Belgrade began as a fortress on a cliff overlooking the confluence of the Danube and the Sava Rivers. The rivers were broader and the ridges higher than the corresponding features in other sites on The Lower Danube that we had seen. In order that we might appreciate Belgrade's felicitous geography, we were taken to Kalemegdan. Kalemegdan is the Turkish fortress on the coveted hill, over a hundred meters above the water.
The entrance to Kalemegdan
The Celts had been forced to cede the hill fort to the Romans. The Huns and the Avars fought for it. It had passed through Byzantine and Hungarian hands until it was conquered by the Ottomans. The Turks kept it for over two centuries, despite periodic Slavic insurrections.

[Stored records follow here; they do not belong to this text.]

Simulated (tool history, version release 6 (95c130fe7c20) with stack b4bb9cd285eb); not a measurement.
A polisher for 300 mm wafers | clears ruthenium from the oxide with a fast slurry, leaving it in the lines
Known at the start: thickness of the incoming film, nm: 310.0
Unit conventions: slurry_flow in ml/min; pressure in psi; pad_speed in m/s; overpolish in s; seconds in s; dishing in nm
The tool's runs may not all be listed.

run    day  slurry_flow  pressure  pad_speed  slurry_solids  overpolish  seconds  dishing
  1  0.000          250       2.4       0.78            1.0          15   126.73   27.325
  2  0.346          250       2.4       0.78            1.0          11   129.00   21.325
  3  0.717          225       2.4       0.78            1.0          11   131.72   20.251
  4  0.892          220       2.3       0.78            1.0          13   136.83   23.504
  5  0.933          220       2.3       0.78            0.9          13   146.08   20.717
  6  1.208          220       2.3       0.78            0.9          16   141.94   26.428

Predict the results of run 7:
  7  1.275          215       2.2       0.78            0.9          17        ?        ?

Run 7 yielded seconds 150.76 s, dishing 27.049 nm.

Roman ruins in Kalemegdan Park
The citadel is in extensive, terraced Kalemegdan Park, Belgrade's premier monument and recreation area. We had a superb view of the city from the wide stone ramparts. Its spires, office towers and riparian beaches shone in the morning light, meriting the Serbian name of Beograd, or White City. Where the rivers met was a verdant island, named Great War Island. As Belgrade has been the site of more than a hundred battles, one would be hard pressed to identify the island's eponymous conflict from the historical record. Now Great War Island is a Nature preserve. Draw hope for the future from that if you can.